By Amanda Condon
Editor's Note: Amanda Condon was a member of the 2016 class of Scholarship America Dream Award recipients. We are proud to publish this guest post from Amanda, letting us know where she is now—and what great things she's doing.
I was an honors student in middle school: ambitious, creative and driven. From the outside looking in, my family was a typical rural household that thrived on hard work and education. I was the second of four children and the leader of my siblings. But if the walls of my house could speak, they would sing a haunting tune that no child wants to hear. From the age of six years old, I began suffering silently in the shadows of domestic abuse.
School became my safe haven, place of comfort, and escape from the traumatic events occurring at home. Without warning, my life shattered in a moment’s notice. The crippling effects of domestic abuse stole my parents, separated my siblings, and erased any sign of my childhood. In my darkest hours, I made a choice to live free from abuse, no matter the odds. At 14, I forcibly dropped out of school, became homeless, and began wandering the streets alone. Despite my hardships, I knew I would survive. I just wasn’t sure when.
My life took a sharp turn with the birth of my first child when I was 17. The experience of becoming a mother shifted me away from street life. I knew better than most that a baby has no safe place on the streets of a large metroplex. At 20, I completed my G.E.D. and entered the workforce to support my child. I spent my twenties chasing dead-end jobs, unstable relationships, and overcoming one disaster after another, and had two more children. By age 27, I was a statistic— a typical representative of the vulnerable population of women who raise children in poverty.
I was searching for answers of how to break the cycle. I remembered the many times I tried and failed. Is it possible for someone with no money, employment, or support system to be successful in pursuing postsecondary education? I took a deep breath, sighed, and thought, “If anyone can do this, I can, and if I cannot do this, no one can.” This is my chance to make a change and succeed. Who I am today is not who I will be soon.
Nervously, I enrolled in community college and began my massive research project on how to afford college as a nontraditional student with minor dependents. I searched for scholarships in the middle of the night and found Scholarship America. I dared myself to dream and applied for the Dream Award.
The Dream Award from Scholarship America presented me with an opportunity to receive funding until the completion of my undergraduate degree. This award was the determining factor in my ability to fulfill my financial requirements throughout the next two years of college.
In the world of scholarships, you are not required to have any mentionable credentials, at least not in the beginning. Anyone from any background with the right amount of determination, grit, and tenacity can earn a scholarship. I began to teach others nationwide how to tell their story and how education can build a bridge out of poverty.

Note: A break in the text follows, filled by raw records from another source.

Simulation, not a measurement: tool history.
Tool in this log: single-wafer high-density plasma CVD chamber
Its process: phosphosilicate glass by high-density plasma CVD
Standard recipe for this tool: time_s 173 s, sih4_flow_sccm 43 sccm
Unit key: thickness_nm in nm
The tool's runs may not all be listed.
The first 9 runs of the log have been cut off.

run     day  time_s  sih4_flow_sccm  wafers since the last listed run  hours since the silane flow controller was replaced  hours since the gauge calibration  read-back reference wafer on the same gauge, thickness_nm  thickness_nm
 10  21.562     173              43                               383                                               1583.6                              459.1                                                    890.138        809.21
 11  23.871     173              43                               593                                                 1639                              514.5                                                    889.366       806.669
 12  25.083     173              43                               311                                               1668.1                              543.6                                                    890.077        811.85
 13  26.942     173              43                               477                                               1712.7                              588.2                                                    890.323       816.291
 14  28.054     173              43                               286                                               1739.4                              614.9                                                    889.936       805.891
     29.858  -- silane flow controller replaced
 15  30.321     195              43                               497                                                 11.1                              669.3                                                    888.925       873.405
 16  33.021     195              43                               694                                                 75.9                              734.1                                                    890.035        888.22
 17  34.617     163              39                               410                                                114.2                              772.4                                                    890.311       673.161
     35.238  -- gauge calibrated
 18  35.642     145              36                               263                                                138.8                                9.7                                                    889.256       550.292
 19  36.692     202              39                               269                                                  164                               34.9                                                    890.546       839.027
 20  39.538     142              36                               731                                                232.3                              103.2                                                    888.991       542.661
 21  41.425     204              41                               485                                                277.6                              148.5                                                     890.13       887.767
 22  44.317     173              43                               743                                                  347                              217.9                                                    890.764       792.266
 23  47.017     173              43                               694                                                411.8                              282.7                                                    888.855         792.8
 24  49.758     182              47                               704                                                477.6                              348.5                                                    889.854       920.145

In 2017, I attended the Dreams to Success Awards Celebration with 11 other dreamers in Washington, D.C. I cannot express how proud and inspired I was to be there. Scholarship America followed me to the Capitol as I received national recognition from my Congressman, John Ratcliffe. The most supportive and empowering organization I have ever been a part of is a source of strength and hope for my future.
This month, I am graduating with honors with a Bachelor of Science degree in Emergency Administration Management from Arkansas Tech University. I am debt free, marrying my best friend and closing on my first house I will call home. I am pursuing a career within the non-profit sector that targets making education attainable for every student that dreams of a brighter future. None of this would be possible without the resources and support provided by Scholarship America.
My words cannot express the gratitude I feel in my heart for Scholarship America and the sponsors that make their vision come to life. Your contributions not only impacted my life, but they changed the lives of my three children who understand the value of education after witnessing the transformation in me. I ask that you remember my story and share it with your networks to inspire others to dream.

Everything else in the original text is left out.